Diary vs Blog
In the olden days before the internet was quite so prevalent in daily life as it is now – ie around 15 years ago for most people! – when you wanted to record your innermost thoughts, you might have kept a writtern journal or diary. At various stages of my life, I have kept a daily record of activities and thoughts I’d had, sometimes expanding these thoughts a little so they were more than simple jottings and factual records of events that had taken place.
There has, indeed, been a long tradition of people writing diaries, with some people (usually those with some claim to celebrity) publishing them for mass consumption – eg Samuel Pepys, Tony Benn, Michael Palin etc. And certainly, it seems the appetite for people to record their daily lives is undiminished in the 21st century, though nowadays you are more likely to keep up with people’s thoughts and activities on a perpetual basis through such social media sites as Facebook and Twitter.

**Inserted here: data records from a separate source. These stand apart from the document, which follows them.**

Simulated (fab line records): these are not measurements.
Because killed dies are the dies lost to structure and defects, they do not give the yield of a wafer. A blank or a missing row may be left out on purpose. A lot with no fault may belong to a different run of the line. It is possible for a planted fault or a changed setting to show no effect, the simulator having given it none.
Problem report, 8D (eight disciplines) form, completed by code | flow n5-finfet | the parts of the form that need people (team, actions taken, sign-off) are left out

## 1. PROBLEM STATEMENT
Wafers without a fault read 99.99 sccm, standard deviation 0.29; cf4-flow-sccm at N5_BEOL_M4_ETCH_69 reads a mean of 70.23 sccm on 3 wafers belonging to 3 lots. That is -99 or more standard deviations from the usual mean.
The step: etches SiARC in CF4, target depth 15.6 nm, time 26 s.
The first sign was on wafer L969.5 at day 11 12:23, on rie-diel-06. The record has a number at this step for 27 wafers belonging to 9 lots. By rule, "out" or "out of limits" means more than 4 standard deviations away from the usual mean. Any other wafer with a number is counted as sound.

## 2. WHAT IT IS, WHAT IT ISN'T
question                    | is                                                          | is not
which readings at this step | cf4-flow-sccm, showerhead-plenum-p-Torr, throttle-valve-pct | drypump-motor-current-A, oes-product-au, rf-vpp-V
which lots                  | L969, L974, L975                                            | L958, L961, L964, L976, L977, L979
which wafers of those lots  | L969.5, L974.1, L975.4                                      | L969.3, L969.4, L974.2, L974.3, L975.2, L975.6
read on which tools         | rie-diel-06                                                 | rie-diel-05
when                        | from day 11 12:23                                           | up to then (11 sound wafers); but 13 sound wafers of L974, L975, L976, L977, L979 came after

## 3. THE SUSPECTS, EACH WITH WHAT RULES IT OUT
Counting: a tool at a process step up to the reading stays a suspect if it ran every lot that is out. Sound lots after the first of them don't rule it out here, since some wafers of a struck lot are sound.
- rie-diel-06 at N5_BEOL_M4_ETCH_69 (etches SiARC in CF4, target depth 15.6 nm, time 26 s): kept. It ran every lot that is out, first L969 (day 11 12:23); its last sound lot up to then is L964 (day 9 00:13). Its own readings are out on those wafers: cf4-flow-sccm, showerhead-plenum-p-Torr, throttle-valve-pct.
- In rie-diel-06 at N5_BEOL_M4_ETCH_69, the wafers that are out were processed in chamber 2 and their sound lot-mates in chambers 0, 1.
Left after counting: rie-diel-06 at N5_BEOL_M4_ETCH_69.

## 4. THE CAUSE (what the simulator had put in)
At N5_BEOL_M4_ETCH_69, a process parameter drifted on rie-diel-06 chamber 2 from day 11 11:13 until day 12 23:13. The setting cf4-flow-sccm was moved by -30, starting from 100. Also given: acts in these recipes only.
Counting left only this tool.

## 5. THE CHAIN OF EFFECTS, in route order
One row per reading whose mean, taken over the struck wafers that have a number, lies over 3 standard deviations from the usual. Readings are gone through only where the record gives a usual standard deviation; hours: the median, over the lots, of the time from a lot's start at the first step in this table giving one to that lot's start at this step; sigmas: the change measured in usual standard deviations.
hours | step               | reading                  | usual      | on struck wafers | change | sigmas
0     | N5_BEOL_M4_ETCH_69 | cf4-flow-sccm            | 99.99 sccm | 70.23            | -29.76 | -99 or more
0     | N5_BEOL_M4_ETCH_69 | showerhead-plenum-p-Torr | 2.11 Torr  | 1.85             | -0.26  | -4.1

So do people still write what was originally known as a “weblog” – blog – in the same manner as they were writing diaries? Of course, as with most things to do with the internet, the answer is “yes and no”. From the earliest days of people keeping an online journal using things such as usenet in the 80s and early 90s, through to the advent of services such as Blogger and eventually the microblogging services such as Twitter, there is clearly an appetite for people to write down the things they get up to and the thoughts they have about these things.
But my own belief is that, if you wish to write down your thoughts for private consumption, you should indeed keep a private journal (which can, of course, be an online one that is set to private so only you can read it). Whereas the 2014 version of a blog is primarily for providing info for public consumption, rather than a simple record of activity. Certainly, from a business perspective, this is how you should be viewing your blog and thus populating it with content accordingly.